Reflections from the Swamp
Richard van Duyvendyk

Dear Reader

I’m sure many of you can reminisce about a relative, friend, or mentor who was influential in your life. As I enter my autumn years, I’ve reflected on how these people have shaped my character, values, and way of life. We all grow best in a nurturing environment.

Even in my youth, I rarely pretended to be a know-it-all. Before YouTube helped solve mechanically complex issues, I would consult backyard mechanics, gardeners, and spiritual mentors before venturing into the unknown. I constantly desired to learn something new and expand my practical knowledge and abilities. I’m one of the few who find the statement “a jack of all trades and a master of none” to be a compliment.

In 1980, my young bride and I threw everything we could, including a couple of young boys and a dog, into an old van and headed to Vancouver Island for my first teaching job, in Duncan, BC. While driving through the prairies, we sensed a kinship with the immigrants and pioneers who dreamed of going west to find a better life and land than the one left behind. We were moving towards freedom from the expectations and influence of our families into a brave new world.

We decided to attend a church different from our Catholic and Christian Reformed backgrounds. We had always dreamed of buying a farm, so we rented a small farm on the banks of the Cowichan River, which included caring for cattle and sheep.

After some of the euphoria of our new lives began to wane, I started to miss my deep relationships with friends, family, and mentors. I missed my relationship with my father as I was used to sharing my ideas with him. We often respectfully disagreed; however, my father frequently presented options I hadn’t considered, including moving west for my first teaching job. He said, “Go out west, make all the mistakes beginning teachers make, and come back home when you are ready and know what you are doing.”

I met Chicken John at the barbecue before the first day of school. His real name was John Brouwer. He was on the board of the school and more interesting to me than the accountants, car dealers, parents, and ministers who were also on the board. He was unique for his age in the Dutch immigrant community because he was born in Alberta before the wave of immigration by the Dutch after WW2.

Chicken John and his wife Jenny started in BC as fishers in the salmon industry.

Chicken John was tall and lean and always wore farmer greens, keeping a clean set of greens for formal occasions such as board meetings. He was bald and wore wire-rimmed glasses. After 25 years as a fisherman, raising five boys about my age with Jenny, Chicken John built a chicken farm for meat birds. They invited us over on Sundays, and we became family.

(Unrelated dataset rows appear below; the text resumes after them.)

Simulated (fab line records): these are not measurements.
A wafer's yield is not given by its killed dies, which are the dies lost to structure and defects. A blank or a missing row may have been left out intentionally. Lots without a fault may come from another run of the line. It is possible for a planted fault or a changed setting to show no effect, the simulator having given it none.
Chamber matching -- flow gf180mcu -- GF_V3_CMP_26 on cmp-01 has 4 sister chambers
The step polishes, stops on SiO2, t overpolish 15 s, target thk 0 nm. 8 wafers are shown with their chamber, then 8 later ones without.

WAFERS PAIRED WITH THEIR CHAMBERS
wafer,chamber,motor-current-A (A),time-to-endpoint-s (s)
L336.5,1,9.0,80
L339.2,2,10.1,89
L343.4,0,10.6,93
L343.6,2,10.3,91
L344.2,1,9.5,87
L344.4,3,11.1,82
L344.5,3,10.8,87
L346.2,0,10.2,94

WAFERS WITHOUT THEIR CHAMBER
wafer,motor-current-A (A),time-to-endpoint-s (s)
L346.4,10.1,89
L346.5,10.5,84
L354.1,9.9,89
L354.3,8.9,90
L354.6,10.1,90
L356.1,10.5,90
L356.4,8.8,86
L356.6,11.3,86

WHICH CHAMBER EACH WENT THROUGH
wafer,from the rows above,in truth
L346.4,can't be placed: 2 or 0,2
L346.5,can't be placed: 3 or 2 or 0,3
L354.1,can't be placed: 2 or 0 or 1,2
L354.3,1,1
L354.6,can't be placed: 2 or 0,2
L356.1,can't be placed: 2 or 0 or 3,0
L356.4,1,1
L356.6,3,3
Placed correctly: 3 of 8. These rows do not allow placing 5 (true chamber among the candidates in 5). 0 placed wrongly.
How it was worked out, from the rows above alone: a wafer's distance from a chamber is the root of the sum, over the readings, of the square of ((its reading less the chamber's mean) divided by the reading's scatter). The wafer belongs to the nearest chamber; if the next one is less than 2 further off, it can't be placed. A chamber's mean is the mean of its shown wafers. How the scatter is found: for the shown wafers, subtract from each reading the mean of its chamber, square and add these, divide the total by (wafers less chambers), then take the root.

John taught me how to pluck chickens, skin rabbits, and shoot rats. John had advice on caring for the sheep and cows on our farm and took me along to check on his bee hives housed in trailers to protect the bees from bears. He took me to a river where salmon were swimming upriver to the hatchery where they were born. With nets, we scooped up salmon and dumped them into the truck. Chicken John taught me how to make a fish smoker from an old metal fridge and to use apple wood chips to make the fire.

Rats had mysteriously got into his ratproof barns and hauled off with the tiny yellow chicks. A rare light snow covered the ground around the barns. One night, we sat in lawn chairs in the dark chicken barn with shotguns, listening for signs of the rats.

I was smoking Amphora red tobacco in my pipe while John had a can of roll-your-own. John could stick some roll-your-own on a cigarette paper, stick it in his mouth, roll his tongue and pop out an expertly rolled cigarette. I tried to learn this skill but ended up eating a lot of tobacco, which I had heard wasn’t good for you. We hoped the rats would enjoy the aroma more than our brides did.

Several rats made some squeaking noises not far from us, so we blasted off our shotguns, killing and maiming a few rats and several chicks.

When we flicked on the lights, a herd of rats ran towards the back of the barn and crawled up an electrical cable that exited the barn near the ceiling, with a hole big enough for the wire and a rat to crawl through. The wire went to a telephone pole outside of the barn. The rats crawled along the wire stretched between two poles, but we didn’t shoot in case we damaged the cable.

To prevent us from burning down the barn, Chicken John then set down a piece of plywood on the floor of the chicken barn, lit a blowtorch and proceeded to torch a maimed rat on the plywood. The scream from the rat still haunts my nightmares. The terrified rats near the barn ran off in all directions. The next day, we could see rat tracks leaving the base of the barn. I plugged the hole in the chicken barn with chickenwire, and the rats didn’t return.

Chicken John and Jenny became our surrogate parents. Most weeks, Jenny would give us a chicken with a broken wing or misshapen leg that couldn’t pass inspection. Although they were pretty different than our parents, we developed a relationship of mutual respect. John advised me to avoid certain board members and keep my socialistic thoughts to myself in the conservative community. I wish I had followed this advice more closely, but alas, God gave me the gift of the gab, and I felt obligated to use it.

I made more mistakes than most new teachers and returned to Carp after four years. I continued to make mistakes in my teaching career but learned a few lessons in BC. I know how to kill rats, raise chickens, cattle, sheep and pigs and stay silent unless asked to share an opinion.

Chicken John died about ten years ago. He is always with me when my bride and I butcher the chickens.